Growing up in the late ’90s and early aughts, I didn’t know a single girl who didn’t try to learn every move to the “Bye, Bye, Bye” dancer, or who wouldn’t have given her right arm to run her fingers through Justin Timberlake’s spring-curled hair. (The arm/finger thing might have presented a problem, but that only illustrates our commitment.) ‘N Sync was to our high school experience what the Backstreet Boys was to junior high and, from what I hear, what Michael Jackson was to those of you unfortunate enough to grow up in the ’80s. But I digress.

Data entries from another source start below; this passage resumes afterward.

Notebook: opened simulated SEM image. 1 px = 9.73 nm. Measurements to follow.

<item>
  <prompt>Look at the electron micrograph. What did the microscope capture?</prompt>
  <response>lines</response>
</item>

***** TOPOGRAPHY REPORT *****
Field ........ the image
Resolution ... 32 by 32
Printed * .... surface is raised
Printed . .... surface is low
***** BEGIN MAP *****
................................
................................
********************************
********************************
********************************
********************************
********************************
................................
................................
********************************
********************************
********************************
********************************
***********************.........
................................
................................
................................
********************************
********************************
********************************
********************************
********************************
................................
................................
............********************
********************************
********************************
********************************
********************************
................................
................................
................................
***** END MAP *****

When Lance Bass came out in 2006, he had a great deal of support. His bandmate Joey Fatone said “I back him up 100 percent,” and his friend Christina Applegate told People Magazine she’s “always accepted him as who he is. It’s about his own serenity at this point.”
The support that was closest to home, though, came from Bass’s parents–especially his mom. A devout Christian, she had a hard time with the news of his being gay at first. But, in a transcript from a recent talk she gave at a church, she says “the ﬁrst thing I did was fall to my knees and ask, ‘What would Jesus do?’ I almost immediately knew the answer… love my son. And that is what I have done.”
With great vulnerability, Diane Bass reveals that her journey in accepting her son as he is has not been an easy one. I would imagine this is the case for a number of Christian parents — not to mention gay Christians themselves. I admire Bass for speaking so honestly about how difficult this news was for her, and always coming back to the most important thing of all — loving her son. She says that, for some time, she prayed for a miracle, for God to make her son straight. But that wasn’t the miracle she got:
“The miracle is that I learned to have unconditional love and compassion for my son and others in the gay community. I haven’t marched in parades or spoken at conventions, but I do feel that God has led me to speak out concerning the church’s role.”
Bass goes on to illustrate the need for compassion in the church, especially regarding LGBT folks. She tells the story of a young gay man who, visiting church on Easter Sunday, found a note on his chair that said “You know you are going to hell.”
I’m not sure when God died and made us the judge of who gets past the Pearly Gates. When any person comes to church for the first time, there is surely some level of anxiety involved. For a gay person, that level of anxiety may skyrocket at the thought that they are unwanted, unwelcome, unwhole. And as far as I know, it has never been the job of any Christian person to make anyone in the church feel unwelcome. The church can still deal with Scriptural complexities while welcoming every single human being who sets foot in our door. I’m grateful for the journey Diane Bass has been on, and hopeful for the day when no one will be made to feel unwelcome for walking through the doors of a church.